Exhibition About the Youth Concentration Camp for Girls and Young Women Uckermark
from September 24 until December 14, 2015
in JIFE, Praterstern 1, 1020 Wien
Entrance is free.
The group currently working on the project Whose story consists partly of members of the Austrian "Lagergemeinschaft" (Camp Community) Ravensbrück and Friends (ÖLGR/F) and partly of people who are interested in the politics of memory. Primary motivation and, as it were, starting point of the project was the desire to bring the traveling exhibition about the Youth Concentration Camp Uckermark to Vienna for the first time.
We are trying to achieve greater visibility for the consequences of the persecution under the Nazi regime and the often continued discrimination after 1945 through the accompanying events to the exhibition. We therefore have chosen to focus on some of the reasons why young women and girls were imprisoned in the Youth Concentration Camp. For example because they were labeled as "asocial". The experiences of those who survived brutal violence through the Nazi-oriented public are often ignored or purposely supressed from conscious memory. The question Whose Story? exercises critique on the discourse of the Austrian "majority" population, which – critically or uncritically – circles around questions of guilt, responsibility and the rejection of both and therefore makes those who were in fact victims invisible time and again.

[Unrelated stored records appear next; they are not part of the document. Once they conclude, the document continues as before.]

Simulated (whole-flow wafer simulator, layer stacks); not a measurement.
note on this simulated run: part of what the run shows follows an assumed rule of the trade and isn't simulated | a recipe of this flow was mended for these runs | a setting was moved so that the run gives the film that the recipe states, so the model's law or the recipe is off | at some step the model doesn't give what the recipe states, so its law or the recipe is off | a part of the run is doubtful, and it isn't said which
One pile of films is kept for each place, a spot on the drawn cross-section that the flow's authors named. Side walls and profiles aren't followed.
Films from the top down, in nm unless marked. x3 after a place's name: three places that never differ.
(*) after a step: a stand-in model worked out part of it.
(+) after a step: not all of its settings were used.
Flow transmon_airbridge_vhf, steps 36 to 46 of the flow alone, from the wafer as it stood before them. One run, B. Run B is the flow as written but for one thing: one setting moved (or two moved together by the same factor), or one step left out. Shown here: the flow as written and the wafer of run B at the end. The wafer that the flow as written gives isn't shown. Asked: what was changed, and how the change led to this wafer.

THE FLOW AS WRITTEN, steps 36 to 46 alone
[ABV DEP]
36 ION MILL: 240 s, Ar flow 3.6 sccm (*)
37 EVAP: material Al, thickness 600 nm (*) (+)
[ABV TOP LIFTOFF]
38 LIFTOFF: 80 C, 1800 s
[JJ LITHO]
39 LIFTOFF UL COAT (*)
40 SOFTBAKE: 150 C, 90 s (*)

We would like to focus on some of these perspectives through this project. Furthermore, we would like to illustrate and discuss how this distinct form of violent discrimination, oppression and degradation of human beings who are pushed to society's margins continues because they do not fit into the desired mold. This takes place on a daily basis, as for instance in institutions, for example when social workers record the supposed evidence of an anti-social personality or criminal tendencies in their clients' files. Or when passersby curse at, spit on or demand the police to remove people begging in public spaces. Additionally racist and anti-Semitic attacks in public spaces cannot be designated as isolated or uncommon occurrences but have to be realized as part of the discriminative discourse analyzed here.
Therefore the goal of our work is to develop strategies for common action against racist, sexist, anti-Semitic, anti-Roma and classist tendencies in the present with the help of an attentive look into the recent past of Austria and Germany.